Carroll, Daniel, II
CARROLL, DANIEL, II
American patriot, delegate to the Continental Congress and Constitutional Convention, signer of the U.S. Constitution; b. Upper Marlborough, Md., July 22, 1730;d. Rock Creek, Md., May 7, 1796. He was the son of Daniel and Eleanor (Darnall) Carroll and brother of John, the future archbishop of Baltimore. The family was related to the Darnalls, Digges, Lees, and Horseys of Maryland, and to the Carters and Brents of Virginia. Daniel Carroll II, who also married an Eleanor Darnall, daughter of Ann Rozier Darnall of England, was a first cousin by marriage to Charles Carroll of Carrollton. With his successful ventures into the business of merchant, plantation owner, and tobacco farmer, and with the large inheritances from both his father and wife, Daniel Carroll II early became a prosperous aristocrat of great wealth.
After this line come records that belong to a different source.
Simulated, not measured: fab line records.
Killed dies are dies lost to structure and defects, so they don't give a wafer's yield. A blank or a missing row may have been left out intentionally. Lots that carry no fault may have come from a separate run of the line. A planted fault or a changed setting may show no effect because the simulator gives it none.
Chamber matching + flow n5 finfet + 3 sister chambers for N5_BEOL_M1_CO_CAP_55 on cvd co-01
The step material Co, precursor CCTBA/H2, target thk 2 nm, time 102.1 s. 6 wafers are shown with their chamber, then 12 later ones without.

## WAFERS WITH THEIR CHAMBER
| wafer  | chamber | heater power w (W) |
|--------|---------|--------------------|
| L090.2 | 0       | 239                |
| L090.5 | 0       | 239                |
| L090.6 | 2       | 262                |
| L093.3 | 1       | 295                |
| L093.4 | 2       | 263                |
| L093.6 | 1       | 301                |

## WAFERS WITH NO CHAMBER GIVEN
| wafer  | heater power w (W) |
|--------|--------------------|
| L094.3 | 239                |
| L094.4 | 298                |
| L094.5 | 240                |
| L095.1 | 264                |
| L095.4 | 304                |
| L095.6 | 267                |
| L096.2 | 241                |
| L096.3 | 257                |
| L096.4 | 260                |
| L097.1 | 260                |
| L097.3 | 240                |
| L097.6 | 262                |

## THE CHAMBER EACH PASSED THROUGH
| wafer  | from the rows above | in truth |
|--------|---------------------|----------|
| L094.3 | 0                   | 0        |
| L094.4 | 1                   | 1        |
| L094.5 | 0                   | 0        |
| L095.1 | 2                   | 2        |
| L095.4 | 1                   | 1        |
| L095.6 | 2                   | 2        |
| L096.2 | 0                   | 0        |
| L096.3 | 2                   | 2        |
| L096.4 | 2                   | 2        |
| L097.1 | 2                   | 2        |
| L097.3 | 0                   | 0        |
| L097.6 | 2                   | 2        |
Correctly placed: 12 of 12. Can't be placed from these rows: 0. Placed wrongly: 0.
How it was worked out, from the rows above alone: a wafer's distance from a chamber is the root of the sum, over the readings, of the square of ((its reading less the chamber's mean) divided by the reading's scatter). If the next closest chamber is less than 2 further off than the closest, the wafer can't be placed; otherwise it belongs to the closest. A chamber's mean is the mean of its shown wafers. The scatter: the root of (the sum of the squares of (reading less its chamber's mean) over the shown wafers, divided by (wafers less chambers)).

He entered political life in 1777, at a time when Maryland, of all the colonies, was most opposed to independence. Despite the stern opposition of the proprietary government, Carroll realized the need for more democratic legislation if unity was to be assured in the colony. For 18 years, in both state and national affairs, he fought the prevailing conservative, political, and religious views of his day: in the Maryland Senate and Council (1777–80); in the Continental Congress (1780–84); in the Constitutional Convention (1787–88); as member of the U.S. House of Representatives (1780–91); and as a commissioner for planning the capital in Washington (1791–95).
Carroll believed that a strong, centralized federal government was necessary for the preservation of the nation. He favored federal control of western lands and believed that the growing radicalism in state governments should be checked and religious toleration practiced in all states. In his view, reserved powers should be given to the people if not delegated to the central government. Despite divided opinion on the issue in his own state, he strongly urged Maryland's ratification of the Constitution, of which he was one of the two Catholic signers.
Though frequently overshadowed by his more famous cousin, Charles Carroll of Carrollton, eclipsed by his brother John, first archbishop of Baltimore, and confused with his distant relative, Daniel Carroll of Duddington, Daniel Carroll II of Upper Marlborough made a lasting contribution in his emphasis on the value of strong, centralized government and the recognition of the dignity of man and his need for religious liberty.
Bibliography: m. v. geiger, Daniel Carroll (Washington 1943); "Daniel Carroll," Catholic World 163 (May 1946) 163–166.